Dear FLUKA experts, I wanted to know the relationship between the Average Uncertainty (sigma) and the Total Primaries Simulated (NPS).
SO I ran five cycles of the example treated in the FLUKA manual with NPS 600k. I then calculated the average uncertainty of the spectral fluence using the “tab.lis” data which resulted to about 42.7 %
Assuming that uncertainty varies inversely with the square root of NPS, I used the following relation the compute the new NPS needed to get an uncertainty less than 10%. Even after rounding up NPS to the next 100k ( = about 1.4M), I still got sigma = 12.1 %.
Question(s).
I don’t understand why this is the case. Are my relations flawed?
How can I get this to work?
as it is shown in the Monte Carlo Basics presentation, the statistical uncertainty of Monte Carlo’s estimations decreases with the number of contributions N as 1/sqrt(N). I suggest to have a deep look into the presentation.
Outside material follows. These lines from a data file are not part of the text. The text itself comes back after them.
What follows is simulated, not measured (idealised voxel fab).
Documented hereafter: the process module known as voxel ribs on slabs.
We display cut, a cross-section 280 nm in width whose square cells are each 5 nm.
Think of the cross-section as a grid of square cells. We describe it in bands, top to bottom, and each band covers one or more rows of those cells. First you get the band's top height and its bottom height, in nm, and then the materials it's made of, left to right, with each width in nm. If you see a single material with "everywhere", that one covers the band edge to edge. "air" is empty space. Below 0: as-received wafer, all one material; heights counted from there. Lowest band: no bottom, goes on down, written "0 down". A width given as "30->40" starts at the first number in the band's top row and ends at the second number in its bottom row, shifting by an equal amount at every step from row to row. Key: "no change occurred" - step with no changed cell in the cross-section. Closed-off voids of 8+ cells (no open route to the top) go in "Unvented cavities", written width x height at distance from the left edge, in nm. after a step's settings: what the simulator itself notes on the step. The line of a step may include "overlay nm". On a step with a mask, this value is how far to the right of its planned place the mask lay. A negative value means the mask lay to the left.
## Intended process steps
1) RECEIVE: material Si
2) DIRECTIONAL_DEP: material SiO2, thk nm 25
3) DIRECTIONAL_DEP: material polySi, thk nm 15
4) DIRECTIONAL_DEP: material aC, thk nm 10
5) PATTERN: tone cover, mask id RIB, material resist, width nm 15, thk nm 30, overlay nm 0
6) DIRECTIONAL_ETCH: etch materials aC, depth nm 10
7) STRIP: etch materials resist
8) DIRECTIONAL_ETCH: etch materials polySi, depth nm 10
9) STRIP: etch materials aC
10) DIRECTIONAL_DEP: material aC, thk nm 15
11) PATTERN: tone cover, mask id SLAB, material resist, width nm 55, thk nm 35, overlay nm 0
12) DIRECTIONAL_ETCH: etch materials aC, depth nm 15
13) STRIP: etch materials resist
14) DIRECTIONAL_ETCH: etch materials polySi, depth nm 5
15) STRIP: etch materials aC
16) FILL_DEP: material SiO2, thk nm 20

Looking at the formula you use to calculate what you call the average uncertainty, I miss to understand which bin you are considering. In any case, I would rather consider the uncertainty of the result for a single energy bin or the error of the sum value, given in the *_sum.lis file. Looking at them, you will see the expected proportionality to ~1/sqrt(N) while increasing the number of primaries (N) of your simulation.
Thank you for your response. I apologize that I gave you a wrong formula but to clarify,
I considered all the bins in the *_tab.lis data and taking the weighted sum of the percentage errors (Counts_i * error_i) and then dividing by the sum of counts as shown. I believe this is the weighted sum of the percentage errors? Which I call the average uncertainty.
For instance, a simulation where I set NPS = 600k in the input file and ran 5 cycles, I got this from my calculations:
Average Uncertainty (U_1) = 42.7305
Total Primaries Run (N_1) = 3000000
But with NPS = 55000000 in the files and still running 5 cycIes, I get this
Average Uncertainty (U_2)= 12.1090
Total Primaries Run (N_2) = 275000000
AND this:
N_2/N_1 = 91.67
(U_1/U_2)^2 = 12.45
Even the Values from the *sum.lis for the Total response do Not follow this relationship as shown
N_1 = 3000000
sigma_1 = 0.2291394 #%
N_2 = 275000000
sigma_2 = 5.9575517E-02 #%
N_2 /N_1 = 91.67
(sigma_1/sigma_2)^2 = 14.79
The reason for doing this that I wish to use the uncertainty and NPS from the first simulation ( a few primaries) to determine the NPS that will result to an uncertainty less that a certain value. That is, if my target average uncertainty (U2) is to be less than 10%, then I need to have
N2 > N1*((U1/U2)^2). So, even after rounding up NPS to the next 100k, I still got sigma = 12.1 %
I see mainly three points in the mechanism you want to establish, all based on the fact that Monte Carlo is based on random numbers:
Increasing the number of primaries in your run, you could also open rare reaction which did not happen in the previous run with less primaries. I guess you are taking this into account with the weighted average, where I am guessing that the Counts are actually the result of the estimator, so the third column in the *tab.lis file. In any case, this could still create some differences, particularly if you plan to start from simulation with few primaries.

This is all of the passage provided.